ZURICH (Bloomberg) — Scor SA, France's largest reinsurer, won the backing of Converium Holding AG's board for its takeover approach after raising the offer by almost 8 percent to value the Swiss company at $2.8 billion.Scor plans to buy Zug, Switzerland-based Converium for 5.50 Swiss francs ($4.50) in cash and half of a new Scor share for each Converium share, the Paris-based company said yesterday.

Converium, which has an office in Bermuda, said shareholders should accept the offer, ending an almost three-month battle to remain independent.

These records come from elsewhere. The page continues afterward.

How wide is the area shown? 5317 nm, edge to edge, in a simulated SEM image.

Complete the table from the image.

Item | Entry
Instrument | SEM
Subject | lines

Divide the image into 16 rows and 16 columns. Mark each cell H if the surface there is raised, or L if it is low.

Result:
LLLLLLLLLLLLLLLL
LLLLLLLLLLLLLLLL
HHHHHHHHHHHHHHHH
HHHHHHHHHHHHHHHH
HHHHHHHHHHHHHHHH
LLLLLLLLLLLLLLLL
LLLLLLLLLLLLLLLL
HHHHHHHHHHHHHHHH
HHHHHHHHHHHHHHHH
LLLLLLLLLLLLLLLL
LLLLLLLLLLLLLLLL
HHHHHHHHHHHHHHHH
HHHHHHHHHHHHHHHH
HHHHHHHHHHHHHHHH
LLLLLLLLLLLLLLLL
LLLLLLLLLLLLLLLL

Converium profit has trailed rivals since the company lost about $1 billion of contracts after its credit rating was cut in 2004 because it didn't set aside enough money for claims. Buying Converium would let Scor add customers in Switzerland, Austria, the UK and Germany, where it bought Revios Ruckversicherung AG last year to create the fourth-largest life reinsurer.

"It's a very attractive deal at this level," said Rene Locher, a Zurich-based analyst at Sal. Oppenheim. The offer is equivalent to 10 times forecast earnings for 2009, he said. "Everyone can save face with this deal."

Converium shares rose 25 centimes, or 1.1 percent, to 22.50 francs in Zurich. Shares of Scor declined 30 cents, or 1.4 percent, to [EURO]20.90 in Paris, giving the company a market value of almost [EURO]2.9 billion ($3.9 billion).

Negotiations to end Converium's opposition started over the weekend and continued until 3 a.m. yesterday, Scor chairman Denis Kessler said in Zurich, where he urged Converium shareholders to accept the increased bid. The original offer, announced on February 26, was for 4 francs in cash and half a new Scor share for each Converium share.

"We would have liked to remain independent," Converium Chairman Markus Dennler told shareholders yesterday in Zurich. In the end, "we had to confront the fact" that Scor already holds almost a third of the stock.

Converium said it will withdraw its litigation in the US against Scor and its shareholders yesterday scrapped a plan to return $300 million in capital to investors by July. The move was originally proposed by the company's board in February to convince shareholders to reject Scor's bid.

Scor said it plans to keep Zurich as one of three "key European hubs" in addition to Paris and Cologne, Germany. It agreed not to cut any jobs at Converium for at least a year.

"Everything will be done to protect the employees," Converium chief executive officer Inga Beale said.

Beale and finance chief Paolo de Martin will step down at the end of 2007 if the offer succeeds, Converium spokesman Beat Werder said. Benjamin Gentsch, chief of Converium's life and health unit, would head the combined company's Swiss division, Kessler said.

Kessler said he is "confident we'll keep most of the business" Converium underwrites, "if we want to keep it". He rejected a forecast made by Converium on April 13 that a hostile takeover would prompt employees to quit and cut premium income by up to 40 percent as "not realistic".

Reinsurers help insurers such as Allianz SE spread risks. Scor has said the combined company will be able to increase premiums from life reinsurance by 8 percent a year through 2010 and non-life reinsurance premiums by 6 percent annually during the period. By 2009, after incurring costs related to takeover, savings would be 65 million euros annually, Kessler has said.